Fifa unveils anti-match fixing plan

Fifa has announced a £17.5m plan to crack down on match fixing and illegal betting working alongside Interpol.

The money will be spent on a 10-year anti-corruption programme to educate players, referees and officials.

Fifa president Sepp Blatter, who is up for re-election, said it was a response to match-fixing in Turkey and the activities of Asian betting syndicates.

"The threat of match-fixing is a major one and we are committed to doing everything to tackle it," he said.

"In the fight against illegal betting and match-fixing, the preventive measures that can be taken and the protection of the players and the integrity of the game are of the utmost importance.

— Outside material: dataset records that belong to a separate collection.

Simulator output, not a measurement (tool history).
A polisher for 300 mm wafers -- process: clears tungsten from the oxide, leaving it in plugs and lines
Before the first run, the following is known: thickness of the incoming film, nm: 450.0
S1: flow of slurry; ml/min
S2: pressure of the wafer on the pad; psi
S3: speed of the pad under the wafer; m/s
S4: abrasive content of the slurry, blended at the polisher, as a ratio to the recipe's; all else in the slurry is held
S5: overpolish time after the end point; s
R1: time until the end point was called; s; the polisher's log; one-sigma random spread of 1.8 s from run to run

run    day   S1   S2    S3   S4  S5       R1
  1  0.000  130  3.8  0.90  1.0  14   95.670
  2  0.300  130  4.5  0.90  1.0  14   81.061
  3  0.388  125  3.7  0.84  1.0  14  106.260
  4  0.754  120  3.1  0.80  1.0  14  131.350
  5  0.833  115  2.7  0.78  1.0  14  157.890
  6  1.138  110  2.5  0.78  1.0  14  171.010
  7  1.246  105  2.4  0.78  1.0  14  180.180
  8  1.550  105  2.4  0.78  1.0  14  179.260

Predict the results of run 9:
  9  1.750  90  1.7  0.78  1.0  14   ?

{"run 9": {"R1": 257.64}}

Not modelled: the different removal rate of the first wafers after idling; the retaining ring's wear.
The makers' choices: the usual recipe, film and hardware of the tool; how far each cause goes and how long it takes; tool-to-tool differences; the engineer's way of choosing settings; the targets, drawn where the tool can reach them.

"Joint work with the authorities and with Interpol is crucial for success, and for this reason we are very pleased to announce this contribution."

The money will help create a Fifa anti-corruption training wing based at Interpol's global offices in Singapore.

Match-fixing shakes the very foundations of sport, namely fair play, respect and discipline. That's why Fifa employs a zero-tolerance policy

Sepp Blatter Fifa president

Fifa believes that fixers with Singapore connections have recently organised international matches purely for betting scams, with Interpol estimating that illegal football gambling is worth hundreds of millions of pounds in Asia alone.

Interpol secretary general Ronald Noble said: "By funding a long-term corruption prevention training programme to be designed and implemented by Interpol... Fifa has taken a significant step towards ensuring the integrity of football worldwide."

Blatter added: "Match-fixing shakes the very foundations of sport, namely fair play, respect and discipline. That's why Fifa employs a zero-tolerance policy when it comes to any infringement of these values."

Match fixing has also blighted European football in recent years with Uefa investigating seven games in 2009 involving the Champions League and the Europa League, previously known as the Uefa Cup.

The same year German prosecutors revealed they were probing possible match-fixing at about 200 games.

In 2006, Italian clubs Juventus, Fiorentina, Lazio and AC Milan were all implicated in a match-fixing scandal. Juventus were relegated from Serie A while Fiorentina, Lazio and AC Milan had points deducted.

Fifa president Blatter is aiming to be re-elected for a fourth term in office on 1 June where he will be standing against Asian football president Mohamed Bin Hammam.